OCR and devonthink

ScottNYC · October 8, 2009, 4:47am

What are the benefits to having an an OCR application like readiris or abbyy finereader express installed if you already have devonthink office pro which has OCR capability? Is there some functionality that readiris has that devonthink doesn’t? Im just trying to figure out if there would be any benefits to having readiris installed, or would it be redundant?

annard · October 8, 2009, 8:06am

If you have more demanding tasks than converting a file to a searchable PDF with only minor customisations you’ll need a dedicated OCR application.

nestor · October 8, 2009, 8:54am

Just a question: beside pdf in english I have a lot of pdf in spanish, italian and other languages that uses a lot of diacritics. In such cases the ocr process in DTPO makes a lot of mistakes. For example: “ó” becomes “6” so “resolución” becomes “resoluci6n” etc. I have set the language to “spanish” but it seems there’s no real difference. Made the same test in Adobe Acrobat at university and got same result. Is text in spanish a “demanding task” for the dtpo ocr?
thanks
NEstor

annard · October 8, 2009, 9:05am

That depends on the quality of your scans (we recommend 300dpi and colour). I have some Hungarian and Latvian examples and they have no problems whatsoever.
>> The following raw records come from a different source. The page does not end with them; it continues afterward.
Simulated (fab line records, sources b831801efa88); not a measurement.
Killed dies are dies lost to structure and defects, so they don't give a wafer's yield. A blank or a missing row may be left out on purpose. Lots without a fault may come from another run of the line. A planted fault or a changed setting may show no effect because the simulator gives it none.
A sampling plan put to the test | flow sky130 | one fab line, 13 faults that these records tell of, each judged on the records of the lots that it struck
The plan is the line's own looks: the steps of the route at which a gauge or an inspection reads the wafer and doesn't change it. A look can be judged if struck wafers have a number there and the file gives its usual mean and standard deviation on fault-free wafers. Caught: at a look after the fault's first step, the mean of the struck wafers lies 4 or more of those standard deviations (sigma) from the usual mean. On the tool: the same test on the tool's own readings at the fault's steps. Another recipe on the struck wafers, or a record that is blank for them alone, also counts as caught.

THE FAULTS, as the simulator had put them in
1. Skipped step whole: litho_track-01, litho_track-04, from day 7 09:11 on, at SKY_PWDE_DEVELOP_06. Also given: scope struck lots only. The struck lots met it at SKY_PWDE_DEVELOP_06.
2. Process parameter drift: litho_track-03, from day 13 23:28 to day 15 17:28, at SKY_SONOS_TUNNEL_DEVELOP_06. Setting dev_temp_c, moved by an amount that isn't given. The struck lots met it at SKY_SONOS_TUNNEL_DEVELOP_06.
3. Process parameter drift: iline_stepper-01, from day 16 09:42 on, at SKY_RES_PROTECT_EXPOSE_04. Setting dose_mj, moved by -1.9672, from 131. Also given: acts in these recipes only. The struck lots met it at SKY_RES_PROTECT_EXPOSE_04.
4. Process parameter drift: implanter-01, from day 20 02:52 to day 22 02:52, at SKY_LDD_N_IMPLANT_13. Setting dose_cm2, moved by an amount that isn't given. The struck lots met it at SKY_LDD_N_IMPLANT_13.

korm · October 8, 2009, 12:45pm

Is there an available feature comparison between the FineReader instance bundled with DTPO and FineReader Express or other standalone OCR tools?

Is it possible to point the ‘convert to searchable PDF’ action to an OCR tool other than the inbuilt ABBYY tool?

annard · October 8, 2009, 1:11pm

The underlying engine of all the Abbyy related tools on the Mac are the same. Check these forum archives for comparisons between this one and the one we used by IRIS in version 1.x. Most people were happier with Abbyy it seems, but then again the currently shipping ReadIRIS has a more modern OCR engine compared to the one they licenced to us.

You can do whatever you want with an external OCR application through our extensive Automator and AppleScript support. But you’ll have to access these through the Script menu (that allows for keyboard shortcuts).

povlhp · October 8, 2009, 2:23pm

A real OCR program also allows you to create word processing documents with the formatting more or less intact, so you can edit what you brought in. This is one of the major differences.

You can also select what parts of text belongs together, to help it distinguis the footer from the rest of the text, or to help it handle multiple columns better etc.

I decided to pay for DTPO since the HP software no longer works with Snow Leopard, and then I get some e-mail integration I have not yet tested, and better iPhone websites if I decide to go for that.

twicks · October 8, 2009, 10:25pm

I used to use Omnipage, which hasn’t been updated in ages. The big bonus with OP was that you could create little blocks on a page that would be OCRd sequentially. OP also let you define particular blocks as tables where you could go in and move boundary lines around to capture the data in a close approximation of the original. There were other little things as well.

The big negative aspect was that there was no way to change the size of the preview font, which was something like 8pt. I actually had to get 2x reading glasses to read the darned thing! Repeated contacts with the developer went unanswered for years.

Another negative was how poorly OP recognized text. See below.

I found the Readiris engine in DTPO 1.x wasn’t much better at recognizing text but I was ecstatic when DTPO v2 betas were introduced and we were using Abby. Of course the early versions of V2 and Abby were messy but things really improved as the DT team worked with Abbby to get things right (you should have read our user complaints here in the forum!).

Now I use DTPO exclusively as I find that the recognition rate is extremely high, even on pages where the paper was low grade and the ink bled a bit. I have yet to run up against a situation where the DTPO process doesn’t work, but I should note that I don’t do lots of document scanning these days.

So, as stated earlier, if you need some of the special features in the stand-alone apps, then go for one or the other. You’ve got to use the right tools for your job.